Also can you cut imported surfaces out of solids.???
 
cylinder head casting/machining

wow. have you had training?
Shelling is rather simple, select the faces that are to be removed.
The part stays a solid part, from there you create an assembly, place the part in the assembly, Create a large block/mold part, place it into the assembly, Modify the block/mold part such that it surrounds the cylinder head, using mold tools, create cavity, with proper shrinkage, then split the part.
You should come up with 4 parts, depending on where you split it.
These are your machined mold parts.

Good luck,

I have a model of a cylinder head and need to start getting it cast, how do i shell the head to leave a nominal thickness around the ports and head bolts and then turn that shell in to a solid so it can be machined in to the female water jacket halves for the sand to be pored in to give a male water jacket?????.

Also can you cut imported surfaces out of solids.???
 
I've had a little training but there is not too much on offer down here in Western Australia.

I have donw that cavity thing but it gives a male rather than a female but if i do it again it should give me a female, it is also hard to get a good split line.

Whats the best way to cut an imported surface out of a solid.

Is there any good books that i could buy to help me with things like this.
 
casting

you can "split" the surface, or create another surface or plane to "trim" to, or use the newly created surface to "cut with surface".

There is a good book, Solidworks for Dummies, but I think since you are already on molds, it might be a bit basic for you. Have you tried any "blogs".

good luck.
 
For castings, not only do you need to consider machining, but shrinkage. Any pattern would need to be sized to allow for shrink during cooling.

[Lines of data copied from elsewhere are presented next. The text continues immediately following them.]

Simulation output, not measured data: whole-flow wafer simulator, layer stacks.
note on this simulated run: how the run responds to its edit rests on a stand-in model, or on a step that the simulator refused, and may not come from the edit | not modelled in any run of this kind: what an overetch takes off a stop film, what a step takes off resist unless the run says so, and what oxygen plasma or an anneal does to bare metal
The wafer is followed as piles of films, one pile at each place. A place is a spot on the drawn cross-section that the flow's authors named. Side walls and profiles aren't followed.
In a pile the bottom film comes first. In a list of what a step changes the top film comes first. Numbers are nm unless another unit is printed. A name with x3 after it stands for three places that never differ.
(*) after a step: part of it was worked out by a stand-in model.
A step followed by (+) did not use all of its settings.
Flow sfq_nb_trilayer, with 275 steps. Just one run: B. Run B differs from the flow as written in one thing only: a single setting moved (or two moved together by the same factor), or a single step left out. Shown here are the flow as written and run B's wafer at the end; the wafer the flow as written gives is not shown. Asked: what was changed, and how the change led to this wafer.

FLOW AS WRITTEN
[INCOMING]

My advice is to create a new configuration in your part. It sounds like you have a solid for your machined and finished part. What I've done in the past is to take that, create a new configuration, then add features to create a cast part. You can use an extrude to fill in a portion of the bolt holes. You can also offset the surfaces or alter dimensions for that configuration ONLY to create a better pattern that is still parametric to the finished part requirements. You can even create features for gates and the like.